A modelling learning path can be structured over time through a choice of modelling tasks with increasing degree of difficulty.
Four modelling levels can be distinguished that elaborate on each other:1,2
Fig 3.2 Modelling levels at increasing degree of abstraction
Visual modelling
Conceptualisation with the help of models can start al lower secondary level with what pupils already know and can do.
At this ‘common sense’ level, models are often of visual nature and the concept of model has the meaning of a
simplified, often geometrical, representation of physical reality. Example: Drawing-based modelling
Descriptive modelling
A more scientific way of modelling starts with the development of descriptive models consisting of variables with relations between them,
represented in the form of discrete tables and graphs. The function of the model as an aid in the understanding of phenomena takes precedence
over the resemblance to the object of research.
Example: Falling motion
Causal modelling
A next step is taken towards models that give a causal explanation of the described processes in terms of an underlying mechanism.

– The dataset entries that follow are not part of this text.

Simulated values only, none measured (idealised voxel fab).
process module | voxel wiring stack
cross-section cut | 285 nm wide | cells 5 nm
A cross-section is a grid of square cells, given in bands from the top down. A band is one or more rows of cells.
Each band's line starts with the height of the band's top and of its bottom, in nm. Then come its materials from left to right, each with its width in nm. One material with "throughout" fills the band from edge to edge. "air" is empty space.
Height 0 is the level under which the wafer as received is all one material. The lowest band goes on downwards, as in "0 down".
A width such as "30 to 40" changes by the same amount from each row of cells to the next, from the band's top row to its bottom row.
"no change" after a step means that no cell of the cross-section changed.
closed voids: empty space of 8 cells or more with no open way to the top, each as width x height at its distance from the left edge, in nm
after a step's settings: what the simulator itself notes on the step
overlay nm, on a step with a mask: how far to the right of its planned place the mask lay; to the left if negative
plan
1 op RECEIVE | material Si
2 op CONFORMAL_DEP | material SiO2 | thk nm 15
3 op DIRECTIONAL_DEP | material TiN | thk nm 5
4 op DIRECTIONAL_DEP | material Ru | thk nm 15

This includes a transition from discrete to continuous variables and the associated mathematical functions and formulas. Example: Quantum particle
Dynamic modelling
In principle, the causal mechanisms also lead to explanations and/or predictions of dynamic systems, that is, of systems in which time
plays an important role. Dynamic modelling is mentioned here as a separate category because this type of models usually cannot be elaborated
analytically. For solving dynamic systems, additional numerical and computational skills are required. Example: Dynamic model
The task is to bring students in secondary education to level four. Such a learning objective requires constant attention during a long-term
educational program. In general secondary education (havo) and pre-university education (vwo), modelling can begin at the visual and descriptive level,
possibly supported by a modelling tool such as SimSketch. A good embedding in the curriculum requires that modelling is not treated as an isolated subject within a
single course, but that modelling is a recurring subject which is taught in substantive collaboration and coordination between the science subjects.3
Such a development only has a chance of success if it has broad support in secondary education, and if teachers also have the
required didactic repertoire. Especially the transition from model of (level 1) to model for (level 2) is not easy, takes time and
only takes place if attention is shifted explicitly from the context to the involved mathematical relations.4
In this transition, the teacher plays a crucial role by actively supporting the most difficult abstraction steps, which are often underexposed
in teaching methods5, through appropriate work formats.